Headlines: June 15th, 2007



Social Services leaders are calling on families and the wider community to play their part in tackling the growing problem of abuse of older people. The Association of Directors of Adult Social Services says its members are doing everything in their power to stamp out the problem, but budget constraints are limiting contact with potential victims.

ADASS president Anne Williams has welcomed today’s Action on Elder Abuse Day and a report from the Government and Comic Relief on the incidence of abuse. “Both will provide more publicity and help ensure that people suffering abuse know that they can contact their local authority for support; that they know how to, and that they can be confident that they, or the person being mistreated, will be protected and supported.”

She said Social Services departments were making big strides, within their resources, to deal with abuse but she was concerned that current funding levels meant older people had to be in comparatively greater need before they were eligible for local services. “This means we are in contact with fewer elderly people than we should like, and many opportunities for identifying abuse are consequently lost,” she added.

Ms Williams said budget limitations should never be used as an excuse for poor services but they should not be ignored and she said the Association also needed to work with the Government to identify any gaps in legislation. The call for this review was welcomed by Gary FitzGerald, Chief Executive of Action on Elder Abuse.

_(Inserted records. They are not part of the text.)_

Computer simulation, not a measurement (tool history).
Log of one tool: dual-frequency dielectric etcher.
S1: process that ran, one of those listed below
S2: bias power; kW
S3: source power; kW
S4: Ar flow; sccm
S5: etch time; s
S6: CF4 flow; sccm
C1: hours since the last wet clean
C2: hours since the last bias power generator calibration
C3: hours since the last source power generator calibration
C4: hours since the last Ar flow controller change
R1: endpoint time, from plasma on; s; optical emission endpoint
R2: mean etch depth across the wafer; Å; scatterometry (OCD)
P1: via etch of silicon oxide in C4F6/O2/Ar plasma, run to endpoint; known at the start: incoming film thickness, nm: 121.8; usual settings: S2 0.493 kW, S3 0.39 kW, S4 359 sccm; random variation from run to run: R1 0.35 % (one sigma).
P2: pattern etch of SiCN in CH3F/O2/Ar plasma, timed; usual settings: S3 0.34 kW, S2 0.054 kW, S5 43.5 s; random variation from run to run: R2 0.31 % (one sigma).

Meanwhile the Commission for Social Care Inspection’s Chief Inspector, Paul Snell, said the Comic Relief study was ‘a significant report’ and said it was important for all agencies, the public, politicians, regulators and policy makers to take a strong stand against the abuse of older people. “Professional care agencies and care workers must remain vigilant and report the small minority of people in their industry who are giving others a bad name,” he said.